Gary Sick riffs off Roger Cohen's perception that Obama's Shadow Wars (my/Noah Shachtman's term) are preferable to Bush's famous doctrine:
In the case of President Obama, this represents a less costly and less dangerous alternative to the Bush Doctrine of perpetual war. But what happens when the Bush wars are over — as they probably will be soon — and we still have both the culture and the instruments to disabuse ourselves of anyone or anything that disagrees with us, or perhaps simply annoys us?
Important question, but resting upon dangerous assumptions. First, the Shadow Wars are probably better understood as a refinement of the Bush Doctrine, in the sense that their architects design them to preventatively take down terrorist organizations worldwide, but without all Bush's stuff about state sponsorship or the implications about invading other countries, downplaying the softer side of American power, and so forth. Donald Rumsfeld wanted Special Operations Command to run the war on terror, for instance. Obama has made a global, endless war less conspicuous -- not less global or less endless.

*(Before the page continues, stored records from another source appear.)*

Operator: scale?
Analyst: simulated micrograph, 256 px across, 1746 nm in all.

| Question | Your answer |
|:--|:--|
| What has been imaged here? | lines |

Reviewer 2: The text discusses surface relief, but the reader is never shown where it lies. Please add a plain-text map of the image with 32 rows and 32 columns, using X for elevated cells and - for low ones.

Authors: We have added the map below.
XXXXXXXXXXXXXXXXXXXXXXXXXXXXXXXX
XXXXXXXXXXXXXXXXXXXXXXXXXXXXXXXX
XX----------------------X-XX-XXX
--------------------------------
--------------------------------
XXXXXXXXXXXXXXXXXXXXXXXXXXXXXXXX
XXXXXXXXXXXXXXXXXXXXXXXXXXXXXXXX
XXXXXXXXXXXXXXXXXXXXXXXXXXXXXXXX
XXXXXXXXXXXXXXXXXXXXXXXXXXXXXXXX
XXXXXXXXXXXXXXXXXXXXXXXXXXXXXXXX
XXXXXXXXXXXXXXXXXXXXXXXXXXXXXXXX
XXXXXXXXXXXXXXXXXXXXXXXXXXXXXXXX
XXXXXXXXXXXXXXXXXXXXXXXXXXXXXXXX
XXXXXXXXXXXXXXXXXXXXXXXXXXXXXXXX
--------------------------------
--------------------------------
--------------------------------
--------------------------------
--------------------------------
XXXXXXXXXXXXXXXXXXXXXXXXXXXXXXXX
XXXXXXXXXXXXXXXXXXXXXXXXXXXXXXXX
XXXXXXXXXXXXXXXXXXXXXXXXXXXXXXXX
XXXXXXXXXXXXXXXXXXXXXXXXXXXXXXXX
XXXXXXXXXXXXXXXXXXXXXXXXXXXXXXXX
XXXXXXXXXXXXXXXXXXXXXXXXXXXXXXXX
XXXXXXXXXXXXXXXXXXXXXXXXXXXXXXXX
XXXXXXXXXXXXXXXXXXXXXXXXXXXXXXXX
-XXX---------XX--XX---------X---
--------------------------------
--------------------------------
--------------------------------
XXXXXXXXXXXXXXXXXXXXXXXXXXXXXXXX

It's true that declining to garrison forces in Iraq (though consider me skeptical -- not outright doubtful, but I'll believe it when I see it -- on that one ) is cheaper than garrisoning them there. Same goes for drawing down in Afghanistan. It's also, at the risk of banality, still expensive to run a streamlined global war. But notice: we're talking about the upfront costs.
It's gauche these days to worry about the future blowback from the Shadow Wars, either in blood or treasure, because in the long afterglow of the bin Laden raid, they look pretty great. If, however, they result in the destabilization of nuclear Pakistan, they'll look like an epic folly and self-delusion. Faizal Shahzad didn't just say the drones were why he tried to bomb Times Square, as is constantly misreported, he cited the invasions of Iraq and Afghanistan, too. To the radicalized -- admittedly not the most logical interlocutors, but the crucial demographic here, because at one point they weren't radicalized -- there's hardly a distinction to be drawn between the Bush Doctrine and the Shadow Wars. And perhaps if the next Shahzad succeeds, as everyone agrees is likely, the Shadow Wars won't seem so cheap.
On the other hand, it's unlikely that the next Shahzad will kill remotely the numbers of people that al-Qaida killed on 9/11, so that's a point in defense of the strategy.
But the crucial point is that no American leader has articulated an endgame for this amorphous global war, let alone explained how the actions s/he takes gets us there. Obama has lowered a 767 from 30,000 feet to, say, 10,000 feet. But he's flying it parallel to the ground, and intimating that sometime soon, it'll land. The dangers of keeping the plane at 10,000 feet still exist -- but they diminish if the plane actually lands. When will he, or a successor, finally bring the plane in?